Is there any way to use Conditional Gaussian Score or Degenerate Gaussian Score?
Hi. I was wondering if you could tell me the way to use Conditional Gaussian score and Degenerate Gaussian score on causal-learn. I'd like to try GES on mixed dataset and I thought CG score and DG score are the most appropriate functions when dealing with mixed data.
For CG and DG, they are currently not in causal-learn yet, but you may use py-tetrad, which is a python wrapper for the classical Tetrad library. The documentation of these two scores can be found here.
Thank you. I already tried py-tetrad, but I believe it doesn't have pure GES(I know there is FGES implementation in py-tetrad).

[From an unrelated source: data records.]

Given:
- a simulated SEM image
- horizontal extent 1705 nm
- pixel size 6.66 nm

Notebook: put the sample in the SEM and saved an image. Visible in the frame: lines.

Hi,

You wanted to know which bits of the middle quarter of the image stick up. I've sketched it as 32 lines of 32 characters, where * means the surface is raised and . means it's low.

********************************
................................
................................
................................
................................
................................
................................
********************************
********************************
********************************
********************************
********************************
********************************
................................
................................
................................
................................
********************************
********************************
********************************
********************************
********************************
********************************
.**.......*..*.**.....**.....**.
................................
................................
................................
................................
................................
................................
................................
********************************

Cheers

Actually, FGES is an implementation of GES, sorry to intrude. It has the same performance characteristics as GES in pcalg:
https://arxiv.org/abs/1709.04240
That is, the main innovation of FGES is caching.
Oh, sorry for my disjointed emails; I have disjointed thoughts.
You may also want to consider using BOSS or GRaSP; these have enhanced performance characteristics over FGES and are also scoring algorithms:
Andrews, B., Ramsey, J., Sanchez Romero, R., Camchong, J., & Kummerfeld, E. (2023). Fast scalable and accurate discovery of dags using the best order score search and grow shrink trees. Advances in neural information processing systems, 36, 63945-63956.
On Mon, Mar 17, 2025 at 9:24 PM EsqYu @.***> wrote:
Thank you. I already tried py-tetrad, but I believe it doesn't have pure GES(I know there is FGES implementation in py-tetrad).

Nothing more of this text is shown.